⏱ 4 min read
Defining a schema for a given entity we tend to define what attributes this entity has, what types or invariants each of those attributes have and what attributes are required or optional.
In this post I am exposing that the shape of the data (attributes and their types) need to be discussed separately from their optionality. The optionality does not belong to the entity but to the operation being executed. If we discuss and define both concepts together as part of the Entity we are complecting two concepts that should we separate them, the simplicity, clarity and reusability of our system will be greatly improved.
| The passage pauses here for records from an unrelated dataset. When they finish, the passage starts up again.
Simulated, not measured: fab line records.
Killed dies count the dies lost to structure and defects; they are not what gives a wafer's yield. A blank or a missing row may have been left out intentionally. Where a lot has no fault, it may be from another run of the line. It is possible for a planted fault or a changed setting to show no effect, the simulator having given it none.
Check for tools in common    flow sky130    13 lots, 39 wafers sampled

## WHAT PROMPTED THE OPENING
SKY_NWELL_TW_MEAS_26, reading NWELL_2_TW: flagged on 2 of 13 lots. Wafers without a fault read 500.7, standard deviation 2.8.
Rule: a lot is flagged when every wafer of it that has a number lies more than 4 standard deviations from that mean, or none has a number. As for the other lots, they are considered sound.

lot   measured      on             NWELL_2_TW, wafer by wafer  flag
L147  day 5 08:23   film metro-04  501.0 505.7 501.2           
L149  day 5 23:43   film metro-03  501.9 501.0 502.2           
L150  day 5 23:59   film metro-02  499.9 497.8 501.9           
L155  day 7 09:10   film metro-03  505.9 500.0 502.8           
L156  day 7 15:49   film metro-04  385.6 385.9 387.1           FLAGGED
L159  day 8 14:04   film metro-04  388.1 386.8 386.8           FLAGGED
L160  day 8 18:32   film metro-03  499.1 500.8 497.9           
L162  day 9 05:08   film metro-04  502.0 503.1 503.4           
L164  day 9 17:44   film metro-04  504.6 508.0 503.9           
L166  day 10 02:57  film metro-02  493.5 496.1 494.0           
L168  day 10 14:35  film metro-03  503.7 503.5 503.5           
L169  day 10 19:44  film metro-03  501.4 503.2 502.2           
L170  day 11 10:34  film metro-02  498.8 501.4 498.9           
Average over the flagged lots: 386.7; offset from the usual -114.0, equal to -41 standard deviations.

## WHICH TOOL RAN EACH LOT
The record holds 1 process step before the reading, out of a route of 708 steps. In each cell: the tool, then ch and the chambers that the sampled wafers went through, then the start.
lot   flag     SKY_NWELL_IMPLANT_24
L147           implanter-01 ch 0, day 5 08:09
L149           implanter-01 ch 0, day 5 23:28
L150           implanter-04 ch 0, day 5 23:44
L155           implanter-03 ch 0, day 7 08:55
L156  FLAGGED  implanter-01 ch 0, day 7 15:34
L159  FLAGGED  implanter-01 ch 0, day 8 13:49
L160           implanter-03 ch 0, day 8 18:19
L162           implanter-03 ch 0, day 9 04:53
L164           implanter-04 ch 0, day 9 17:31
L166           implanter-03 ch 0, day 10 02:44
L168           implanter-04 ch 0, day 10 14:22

Apart from my own experience some of the concepts described in this post are also described by well-known engineers like Rich Hickey in Maybe Not available in my recommended resources
I will use a Blog Post as the example for the model but the concepts in this post can be applied to any entity and discussion we can think of.
We need to define the data model of a Post that will be used in a blog (any blog). After some meetings we agree that we need the following fields:
- ID: uuid that will identiy the post uniquely
- Title: short text to be shown in links and use as slug
- Body: text where the post will be written to
- Tags: list of keywords to find similar posts
- PublishedAt: datetime when the post was published
Once we agree on the shape of the Post entity, we start a new discussion:
What fields are required and what are optional?
It seems like all are required since we would need to show all of them in the blog. So we move on and decide that we will make all columns NOT NULL in the DB.
After some time discussing, a junior developer asks:
What about drafts?
Another discussion starts about "What is a draft?". Should a draft have the same shape as the Post but with "nullable" fields? what are the required fields in this case?
After some time discussing the team decided to have 2 very similar tables one with drafts where columns (except id) are NULLABLE and posts where all columns are required.
There are two entities that somehow are too closely related. This lead to some problems:
⛔ Entity proliferation. We have all been in projects with too many entities that seem to describe almost the same thing.
⛔ Change management: New fields in Posts will require new fields in Drafts almost always.
⛔ Event ambiguity: If we use EDA or similar, are Drafts / Posts events sent to the same topic? are they really different? how can we see the history of a Post if it starts as a Draft?
✅ DB leverage: we can use DB schemas to control whether the data being stored is correct or not.
Defining the shape of the entity is something we cannot avoid (or if we can we should not). Having a clear description of what an Entity is, and what parts form it is desirable specially if the names and types of the fields are defined by the Domain experts.
The problem started when we discussed about the optionality of the fields. When we started discussion:
What fields are required and what are optional?
The answer to this question should have been another question:
When?
(as engineers we should askwhen
more often than we do)
What are the operations we can do for/on Posts? Let's say that we can do 3 operations with Posts:
Save the post
Publish the post
Unpublish the post
Delete the post
Rules are:
We cannot edit a post if it is published
We cannot delete a post if it is published
Optionality has to do with the operation we want to perform on/with a given Envity. For example, asking:
What are the required fields when publishing a post?
The conclusion would be very similar to the previous discusion.
But if we discussed about what are the required field when saving a Post then the answer will be something around: None.
We can let users save the posts in whatever state they are (missing tags, missing body, etc)
There is only one entity that goes through different states until it is published. The benefits are:
✅ Entity proliferation: so far under control.
✅ Change management: there is only one entity we need to think about.
✅ Event unambiguity: all events belong to the same entity so we have one topic and one history line.
⛔ DB leverage: DB Schema cannot be leveraged to control required fields/columns. The control is in the application layer.
If we changed the rules and we allowed to edit a post while it is published when discussing the optionality during the save
operation
we would need to ask When
again.
When the post is already published the requirements will be different than when the post is not published yet (or was unpublished).